She added that the new government must avoid clientelism and nepotism.
As Marovic stated, considering that so far all elections have been held with shortcomings in legislation and with a problematic voter list, these are problems that the new government will have to respond to for the next elections to be held in a democratic atmosphere with fair conditions.
"Putting identity issues in the background, maintaining the country's foreign policy course, and respecting everything written in the Constitution should be added to this palette. It should not be a challenge considering that these are the foundations of a democratic and pro-Western society. Still, suppose we return to the differences already mentioned between the parties - it will also be a challenge for the new government. Yet, at the same time, it is an obligation," Marovic said.
As she stated, the three coalitions' leaders agreed on the principles on which the new government should be based, and that is currently a reason for optimism.

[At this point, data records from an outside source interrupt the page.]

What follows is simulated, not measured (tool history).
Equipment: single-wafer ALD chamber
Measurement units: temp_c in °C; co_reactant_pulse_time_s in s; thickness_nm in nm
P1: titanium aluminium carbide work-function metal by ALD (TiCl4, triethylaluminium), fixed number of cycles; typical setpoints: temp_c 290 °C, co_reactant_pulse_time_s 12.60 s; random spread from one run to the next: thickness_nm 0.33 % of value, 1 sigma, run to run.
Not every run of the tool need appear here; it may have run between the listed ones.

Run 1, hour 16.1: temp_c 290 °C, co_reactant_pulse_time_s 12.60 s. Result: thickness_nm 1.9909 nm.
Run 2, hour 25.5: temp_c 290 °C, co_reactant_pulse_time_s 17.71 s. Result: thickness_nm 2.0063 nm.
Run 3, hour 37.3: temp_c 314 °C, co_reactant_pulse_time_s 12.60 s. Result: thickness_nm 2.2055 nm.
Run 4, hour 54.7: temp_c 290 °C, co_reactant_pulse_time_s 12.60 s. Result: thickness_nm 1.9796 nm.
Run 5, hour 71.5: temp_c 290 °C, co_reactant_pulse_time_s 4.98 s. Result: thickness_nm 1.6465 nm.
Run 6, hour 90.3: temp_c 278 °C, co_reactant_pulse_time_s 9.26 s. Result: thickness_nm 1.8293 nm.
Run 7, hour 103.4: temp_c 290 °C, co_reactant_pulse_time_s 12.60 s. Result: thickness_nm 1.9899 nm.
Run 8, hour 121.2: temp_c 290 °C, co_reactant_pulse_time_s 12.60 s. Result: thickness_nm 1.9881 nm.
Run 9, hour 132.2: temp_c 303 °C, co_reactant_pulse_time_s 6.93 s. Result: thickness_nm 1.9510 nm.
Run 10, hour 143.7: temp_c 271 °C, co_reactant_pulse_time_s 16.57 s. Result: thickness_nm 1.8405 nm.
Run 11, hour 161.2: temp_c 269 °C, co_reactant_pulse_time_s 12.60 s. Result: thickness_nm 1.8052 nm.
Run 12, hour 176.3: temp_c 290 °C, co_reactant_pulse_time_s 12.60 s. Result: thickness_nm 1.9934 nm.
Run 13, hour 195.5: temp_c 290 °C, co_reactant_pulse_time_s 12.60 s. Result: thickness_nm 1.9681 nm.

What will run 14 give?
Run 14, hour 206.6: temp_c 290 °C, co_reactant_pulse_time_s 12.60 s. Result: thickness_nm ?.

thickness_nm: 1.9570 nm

"However, the coalition agreement should be more comprehensive and precise, while still basing itself on the agreed principles. Montenegro must fulfill the obligations arising from NATO membership and respect all international obligations and agreements it has signed," said Marovic.
She stressed that Montenegro must not back down from integration and efforts to become a full EU member.
"There are other, non-Western actors who are interested in Montenegro, and while in the economic sense we could talk about some shared interest, in the political sense, turning to these countries would not bring anything good," said Marovic.
Those countries, as she said, do not offer a framework for democratization, so their "mentoring" would mean moving away from the principles of liberal democracy, and Montenegro is already significantly behind EU countries in this area.
Marovic emphasized that democracy cannot be built without the change of government.
"And in that sense, it is positive that those who manage the processes will be different individuals. "The public now have proof that changes depend on them, and following that, they will know how to reward or punish the moves of the new government with their vote," concluded Marović.